Guest post from Mark Jaffe www.mobilemandala.com
Back when I was dating, the cardinal rule was to never phone after the first date until at least three days had passed. The phone was too personal for such a quick contact and you could be seen as too aggressive or worse, too desperate.
Times have changed. Now it is OK to use your phone for contact immediately after the first date, provided you don’t speak into it. Texting something pithy or witty that night, or the following day, can often be viewed as a positive addition to the dating experience.
Now let’s move to the end of the relationship. Breaking up over the phone is not as good as breaking up in person, but not nearly as bad as – OMG! – breaking up via text. Same phone. Same message. Completely different level of cultural acceptability.
We respond to text messages faster than emails, and BBMs faster than texts. Same Phone. Same message. Same textual appearance. Different accepted practice.
It is OK to whip out the phone (among some dining parties) at a restaurant to perform certain tasks – like looking up a sticking point in the conversation – but not others, like answering an email or playing a game. Same phone. Same amount of time “away” from the conversation. Different effect on your friends.
The list goes on and on. What is it about the mobile phone that generates this long list of rules and practices that is not present on our other media?
The mobile phone is not “the third screen.” It is a very personal, interactive, communication ecosystem of which the screen is just one visual component. The mobile phone has developed, and is continually developing, behavioral mores and cultural norms that have very serious implications for marketers. Violate one of those norms, and the consequences can be severe.
Marketers who continue to treat the mobile phone as yet another screen to “repurpose content” or as a quick campaign add-on to “target a hard to reach audience”, do so at their peril. It will be the brands that actively leverage the behavioral use patterns of the mobile phone and their attendant cultural norms that will succeed.

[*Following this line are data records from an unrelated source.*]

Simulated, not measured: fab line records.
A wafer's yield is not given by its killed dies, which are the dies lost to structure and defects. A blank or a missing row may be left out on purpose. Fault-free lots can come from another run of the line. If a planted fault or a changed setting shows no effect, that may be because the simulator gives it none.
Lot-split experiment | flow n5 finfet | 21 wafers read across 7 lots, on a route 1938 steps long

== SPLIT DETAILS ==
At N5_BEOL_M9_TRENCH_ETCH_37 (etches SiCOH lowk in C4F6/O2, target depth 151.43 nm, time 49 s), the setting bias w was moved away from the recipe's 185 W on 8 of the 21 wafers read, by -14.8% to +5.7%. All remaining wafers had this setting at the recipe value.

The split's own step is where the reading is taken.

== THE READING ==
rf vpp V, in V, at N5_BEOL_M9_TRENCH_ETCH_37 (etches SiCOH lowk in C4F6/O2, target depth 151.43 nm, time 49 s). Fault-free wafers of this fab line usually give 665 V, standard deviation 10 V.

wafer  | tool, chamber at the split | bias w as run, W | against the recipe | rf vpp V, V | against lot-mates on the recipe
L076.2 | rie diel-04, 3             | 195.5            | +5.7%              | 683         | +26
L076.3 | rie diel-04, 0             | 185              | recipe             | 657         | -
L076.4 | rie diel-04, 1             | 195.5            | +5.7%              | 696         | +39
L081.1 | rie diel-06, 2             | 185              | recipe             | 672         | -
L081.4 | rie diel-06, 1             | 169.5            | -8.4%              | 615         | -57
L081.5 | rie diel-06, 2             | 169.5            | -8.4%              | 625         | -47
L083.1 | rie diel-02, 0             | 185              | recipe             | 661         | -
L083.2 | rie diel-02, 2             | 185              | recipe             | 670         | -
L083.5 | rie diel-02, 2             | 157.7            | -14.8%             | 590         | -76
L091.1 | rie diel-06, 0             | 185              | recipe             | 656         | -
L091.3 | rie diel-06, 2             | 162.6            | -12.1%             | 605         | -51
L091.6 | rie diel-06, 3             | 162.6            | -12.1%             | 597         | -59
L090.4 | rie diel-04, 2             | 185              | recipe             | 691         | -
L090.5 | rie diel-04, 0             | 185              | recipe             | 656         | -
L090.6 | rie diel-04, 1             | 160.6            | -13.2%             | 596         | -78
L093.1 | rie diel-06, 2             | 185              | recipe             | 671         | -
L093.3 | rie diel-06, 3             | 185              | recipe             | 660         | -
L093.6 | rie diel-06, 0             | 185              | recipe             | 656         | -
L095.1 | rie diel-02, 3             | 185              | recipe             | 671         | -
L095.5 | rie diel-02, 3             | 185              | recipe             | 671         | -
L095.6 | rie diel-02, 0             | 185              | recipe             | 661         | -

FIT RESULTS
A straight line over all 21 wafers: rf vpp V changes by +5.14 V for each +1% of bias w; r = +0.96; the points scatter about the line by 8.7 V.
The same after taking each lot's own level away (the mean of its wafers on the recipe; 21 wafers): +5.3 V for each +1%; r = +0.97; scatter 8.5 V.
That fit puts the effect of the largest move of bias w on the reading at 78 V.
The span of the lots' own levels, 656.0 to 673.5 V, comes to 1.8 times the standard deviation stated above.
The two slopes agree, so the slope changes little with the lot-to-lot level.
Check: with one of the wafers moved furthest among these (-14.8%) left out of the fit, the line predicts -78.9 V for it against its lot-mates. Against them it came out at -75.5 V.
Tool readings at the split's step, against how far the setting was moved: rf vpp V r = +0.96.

Marshall McLuhan said “The medium is the message” and he couldn’t be more right as it pertains to the mobile phone. The emerging customs, lifestyle behaviors and prevailing standards associated with the use of the mobile phone are unique, real and significant.
When mobile-specific behavior and culture is taken into account, the mobile phone shines as a brilliant addition to a well crafted overall brand marketing strategy – witness AT&T and American Idol.
When ignored, it can have the potential to undo the hard earned trust of the very same brand. AT&T found that out when it violated customer privacy expectations by using the American Idol list. And worst of all, most of the customers who chose to break up with the AT&T brand as a result, didn’t even bother to inform them by sending a text.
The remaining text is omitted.